In 2008, I made the triple-A all-star team.

I say made, but I was really asked to fill in for another guy who actually did make the team but was called up to the big leagues and therefore couldn’t attend.

I didn’t want to go. I was given the usual shtick: it was a great opportunity that would be a real feather in my cap and I should be honoured to take it.

I agreed whole heartedly, as players tend to do in closed door meetings with their managers, then I flatly turned it down.

I’d already booked a flight home. The tickets weren’t refundable and I wasn’t about to blow the only consecutive set of off-days I had doing more of what I’d been doing for five months, for no extra pay, in a game that didn’t help me get to the top any faster… if I even got to play.

A minor league all-star game is about as useful as wings on a bowling ball. It’d be a different story if going to the all-star game put you on the fast track for a promotion, but I knew from experience that wasn’t the case. I’d already been through the minor league all-star experience once before and it was a complete and utter disaster that yielded nothing but frustration and regret.

The year was 2004 and I was playing for the now defunct Fort Wayne Wizards. I legitimately made the all-star team as a first ballot member and was told, because I was one of the standout starters in the league at the time, I would actually get to pitch in the game.

The trouble was Fort Wayne was a three-hour drive from my home in Canton, Ohio. I could easily head home for the break and unplug from baseball, play video games, visit friends and fight with my family — the good stuff.

But just when I summoned the nerve to opt out, I was back-roomed by management and told of how the all-star game was a great opportunity, a real feather in my cap and that I should be honoured. Also, there was this line about how, if I didn’t go, there would be consequences.

As I was still very early in my career, I assumed consequences meant the organization wouldn’t promote me. Thus, under the fear of career suicide, I accepted the opportunity and sacrificed my break.

The coaches, having delivered the organization’s ultimatum, seemed indifferent. The Wizards front office, on the other hand, was thrilled.

They respected my sacrifice and told me that, as a recompense for the loss of my vacation, I would enjoy the experience immensely, get to stay in a luxury hotel, eat high-class food and, since there were an odd number of all-stars from my team and I was assured to pitch in the contest, I’d have my own room.

It sounded peachy, but talk is cheap and the front offices of minor-league clubs are even cheaper. It turned out that, though the Fort Wayne Wizards wanted as many representatives of the team to attend as possible, they didn’t want to spend any excess money to get us to the game.
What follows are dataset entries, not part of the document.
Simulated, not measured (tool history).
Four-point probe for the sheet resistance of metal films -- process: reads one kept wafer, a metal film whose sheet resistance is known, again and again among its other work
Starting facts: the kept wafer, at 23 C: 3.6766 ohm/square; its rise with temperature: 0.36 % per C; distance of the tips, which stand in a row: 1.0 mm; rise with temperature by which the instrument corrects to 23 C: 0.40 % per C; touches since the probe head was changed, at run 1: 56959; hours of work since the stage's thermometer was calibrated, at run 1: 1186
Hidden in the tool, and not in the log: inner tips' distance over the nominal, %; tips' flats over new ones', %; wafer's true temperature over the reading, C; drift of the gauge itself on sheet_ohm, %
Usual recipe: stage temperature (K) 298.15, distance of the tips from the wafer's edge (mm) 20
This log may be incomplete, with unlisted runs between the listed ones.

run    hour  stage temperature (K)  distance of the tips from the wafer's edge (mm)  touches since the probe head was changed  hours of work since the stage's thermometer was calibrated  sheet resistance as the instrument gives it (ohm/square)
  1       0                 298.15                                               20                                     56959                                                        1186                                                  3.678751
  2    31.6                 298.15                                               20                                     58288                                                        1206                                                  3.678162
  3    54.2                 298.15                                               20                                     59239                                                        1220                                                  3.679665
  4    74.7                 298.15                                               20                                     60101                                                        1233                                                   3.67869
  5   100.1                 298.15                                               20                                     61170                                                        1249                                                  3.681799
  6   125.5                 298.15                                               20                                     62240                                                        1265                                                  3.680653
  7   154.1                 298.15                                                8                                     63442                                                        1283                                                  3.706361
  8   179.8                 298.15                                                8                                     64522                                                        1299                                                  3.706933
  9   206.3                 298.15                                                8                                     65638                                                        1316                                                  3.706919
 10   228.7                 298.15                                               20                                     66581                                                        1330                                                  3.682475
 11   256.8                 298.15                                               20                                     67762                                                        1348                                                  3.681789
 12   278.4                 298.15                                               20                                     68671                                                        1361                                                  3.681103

In order to mitigate costs, the team passed on the normal motor coach and opted for a short bus, the kind usually used to shuttle seniors from old folks homes to casinos or passengers from long-term airport parking.

Normal minor-league busses, as bad as they are with their rich, body odours, pungent bathroom chemicals and mysterious rivers of skoal-laced saliva running down the centre of the aisle, were better than this midget bus. The road noise, the lack of AC, no built in DVD screens, bench seating — it was brutal.

To make matters worse, it was clogged with office personnel. The Wizards general manager, the assistant GM, the assistant to the assistant GM, etc … and down at the bottom of the list, some random office guy who tipped the scales at 300 pounds if he weighed an ounce came along because he wanted to go really, really badly.

From Fort Wayne, Ind., to Cedar Rapids, Iowa — a six-hour trip that turned into eight thanks to the obligatory traffic jam outside of Chicago. We stopped once for fuel and once to hit the john — that was it.

We pulled in the hotel at around 5 p.m., got our room keys and dispersed with the understanding we’d reconvene around 7 p.m. for the opening ceremony party at the Cedar Rapids Kernels stadium. I synchronized my cell phone, went to my room, and about five minutes after I shut the door there was a knock.